DISCLAIMER: This article was originally posted on Odyssey.
The quote in the sub-headline was said by a British artist who traveled to Mexico and created an artificial island where mangroves thrive on it and floats on plastic bottles bundled together by bags. Within the context that he said that, he was discussing trying to find a way to find other uses for plastic bottles and other non-biodegradable garbage that usually pollute the planet.
I would expect that there would be more experimental projects like this brought to a million-dollar scale, in order to deal with climate change, specifically the rising sea levels which already affect people living in the Pacific Ocean. It would have to be the case that floating cities would become more instrumental to humanity’s survival.
There would be no other way to confront rising sea levels, considering how the economic and human costs will only increase so long as more people continue to live in coastal cities, with an average of 7,508 people dying from floods every year and $19.2 billion in damages; and the floods becoming more intense and frequent.
While it might appear reasonable to build sea walls in order to resist rising sea levels, they only have short-term benefits. The dikes would disrupt the sedimentation process in the coastal plains, meaning that the sediments picked up by waves end up being landed on the coasts. Coupling that with the land being drained for agriculture, it would subside, thus making the habitations near the coast even more vulnerable to floods.
Already, there exists the Seasteading Institute, which is an organization that seeks to create floating cities by working alongside the Tahitian government in order to make this happen. This project is being assisted by the support by Marc Collins, who is the former government minister of French Polynesia. This idea of floating cities already have the attention of governments in the Pacific Ocean, so it would mean that there would be more cooperation and eventual creation of floating cities in the future.
There are current architectural trends that incline towards floating cities. It would not be impossible for plenty of first world countries to immediately start innovating new ways of enduring climate change–if they cannot reverse it.

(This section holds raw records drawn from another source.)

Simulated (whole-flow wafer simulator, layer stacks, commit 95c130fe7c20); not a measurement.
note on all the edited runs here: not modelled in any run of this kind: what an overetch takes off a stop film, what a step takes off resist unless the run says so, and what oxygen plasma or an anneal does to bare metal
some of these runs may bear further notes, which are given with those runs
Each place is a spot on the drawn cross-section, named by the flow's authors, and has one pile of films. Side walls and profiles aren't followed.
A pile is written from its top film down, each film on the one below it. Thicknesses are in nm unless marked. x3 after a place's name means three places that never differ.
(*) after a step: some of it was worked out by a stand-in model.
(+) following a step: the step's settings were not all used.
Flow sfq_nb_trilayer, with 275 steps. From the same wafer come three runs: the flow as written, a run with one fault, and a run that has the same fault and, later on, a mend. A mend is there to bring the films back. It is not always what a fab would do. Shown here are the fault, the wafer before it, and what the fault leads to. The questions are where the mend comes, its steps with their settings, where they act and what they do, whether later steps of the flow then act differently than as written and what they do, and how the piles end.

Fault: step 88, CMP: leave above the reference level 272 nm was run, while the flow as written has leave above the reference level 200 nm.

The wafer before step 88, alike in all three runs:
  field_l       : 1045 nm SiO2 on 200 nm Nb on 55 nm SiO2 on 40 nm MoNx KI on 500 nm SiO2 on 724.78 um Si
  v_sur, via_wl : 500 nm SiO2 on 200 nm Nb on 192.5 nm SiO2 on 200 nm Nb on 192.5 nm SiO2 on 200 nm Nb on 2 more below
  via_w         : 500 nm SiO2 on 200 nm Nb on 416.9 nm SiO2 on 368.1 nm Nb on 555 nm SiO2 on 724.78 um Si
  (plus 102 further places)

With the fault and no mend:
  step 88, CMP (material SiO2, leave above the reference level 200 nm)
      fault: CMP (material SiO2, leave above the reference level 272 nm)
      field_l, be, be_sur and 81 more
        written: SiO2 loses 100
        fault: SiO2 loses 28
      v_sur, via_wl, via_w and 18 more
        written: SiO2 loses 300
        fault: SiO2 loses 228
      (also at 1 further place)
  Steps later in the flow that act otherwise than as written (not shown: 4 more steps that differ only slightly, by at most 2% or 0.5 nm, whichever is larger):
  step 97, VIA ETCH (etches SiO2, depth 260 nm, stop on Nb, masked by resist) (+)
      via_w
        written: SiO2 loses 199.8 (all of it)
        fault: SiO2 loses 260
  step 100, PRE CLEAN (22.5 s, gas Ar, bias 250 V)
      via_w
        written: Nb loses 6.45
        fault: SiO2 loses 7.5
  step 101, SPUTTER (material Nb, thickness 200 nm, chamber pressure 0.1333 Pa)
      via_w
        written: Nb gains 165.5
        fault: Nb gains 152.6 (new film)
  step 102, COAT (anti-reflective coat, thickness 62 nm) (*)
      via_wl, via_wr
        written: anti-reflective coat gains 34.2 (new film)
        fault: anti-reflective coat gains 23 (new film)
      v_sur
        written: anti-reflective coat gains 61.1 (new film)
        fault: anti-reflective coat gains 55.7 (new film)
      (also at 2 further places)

To understand the future is to look back at the past, for there might be clues as to how successful these floating cities would become should they become a more accepted form of mainstream scientific inquiry. As it turns out, creating pieces of land that occupies a specific niche on water is not as unusual as it seems. The Aztecs were known to have raised their crops on what are called “chinampas,” or artificial islands made from mud excavated from the bottom of canals. In fact, the Aztec capital, Tenochtitlan, was itself an island where 2,500 acres of cityscape circled around it.
Would it be possible for any of us to live in a thalassopolis–as I would coin a “city on the sea?” Whether it would be hearing from an eccentric artist or innovative research teams and their investors, this idea of living on water is an attractive field appealing to people diverse in occupations. What originally started as eccentric experiments have now become considered as serious innovations as there is a future age of thalassopoles.